It’s time for that annual ritual of film lovers and film reviewers, a very subjective list of the best that the screen has had to offer during the past 12 months.
Some may be expected, while others hopefully will be surprises -- which always makes for a nice mix. And rather than rank them numerically, my custom is to list them alphabetically. Wherever a given picture places among the chosen 10, it’s still a rare and special level to get to.
With that, let’s go (or go back, in some cases) to the 2016 movies …
“ARRIVAL”: Just when you thought stories of communication with aliens couldn’t get any more unique, along comes this sci-fi drama that falls quite emotionally on the shoulders of Amy Adams – who’s totally up to handling it.

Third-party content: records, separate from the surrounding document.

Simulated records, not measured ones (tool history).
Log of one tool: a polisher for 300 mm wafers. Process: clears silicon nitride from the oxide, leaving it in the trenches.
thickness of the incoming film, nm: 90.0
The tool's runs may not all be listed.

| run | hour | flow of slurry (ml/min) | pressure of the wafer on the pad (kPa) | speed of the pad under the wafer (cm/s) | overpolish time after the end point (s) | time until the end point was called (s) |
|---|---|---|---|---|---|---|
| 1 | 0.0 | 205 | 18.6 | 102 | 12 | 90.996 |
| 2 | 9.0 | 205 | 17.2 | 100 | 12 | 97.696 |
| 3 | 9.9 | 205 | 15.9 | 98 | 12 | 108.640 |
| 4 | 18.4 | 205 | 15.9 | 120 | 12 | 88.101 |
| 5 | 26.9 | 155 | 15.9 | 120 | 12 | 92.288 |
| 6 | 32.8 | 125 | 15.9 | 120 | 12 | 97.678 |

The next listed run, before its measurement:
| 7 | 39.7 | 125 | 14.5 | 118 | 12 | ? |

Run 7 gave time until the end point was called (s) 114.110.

“THE BEATLES: EIGHT DAYS A WEEK – THE TOURING YEARS”: Wow. Just, wow. Thank you, director Ron Howard, for gathering this classic footage and putting it together so masterfully … and meaningfully.
“DOCTOR STRANGE”: Just when the Marvel-movie franchise needed some freshening, along came Benedict Cumberatch in the mystical title role of this visually dazzling adventure.
“DON’T BREATHE”: It’s as nasty as all get-out, but this chiller about home invaders who pick the wrong home boasts one of the year’s great performances, supplied by stage and screen veteran Stephen Lang as the most non-helpless “victim” you ever may see.
“FLORENCE FOSTER JENKINS”: Who isn’t accustomed to Meryl Streep hitting performances out of the park by now, even as a would-be singer who can’t sing? The real pleasure here is in watching Hugh Grant and – surprise of surprises – “The Big Bang Theory’s” Simon Helberg match her.
“JACKIE”: Natalie Portman may want to clear a space for her second Oscar. She’s that stunning, in every way, as Jackie Kennedy.
“THE JUNGLE BOOK”: With its amazing look, it’s hard to believe Disney’s reboot of the Rudyard Kipling classic was done entirely in a downtown Los Angeles studio. For that alone, director Jon Favreau and his technical team land a place on this list.
“LA LA LAND”: If few people had heard of director Damien Chazelle before “Whiplash,” they won’t forget his name after his remarkable musical that’s set in modern Los Angeles and gives the screen images of Ryan Gosling and Emma Stone major transformations.
“MONEY MONSTER”: Underrated while it was in theaters, this flashy, intense standoff tale -- set principally in a business-news TV studio -- draws truly excellent work (under Jodie Foster’s direction) from George Clooney and Jack O’Connell as very verbal opponents.
“SULLY”: Even if you go in fully knowing what to expect, the economy of Clint Eastwood’s directing and the typical “everyman” greatness of Tom Hanks’ acting (with a noteworthy assist from Aaron Eckhart) make the story of “miracle landing” pilot Chesley Sullenberger stirring all over again.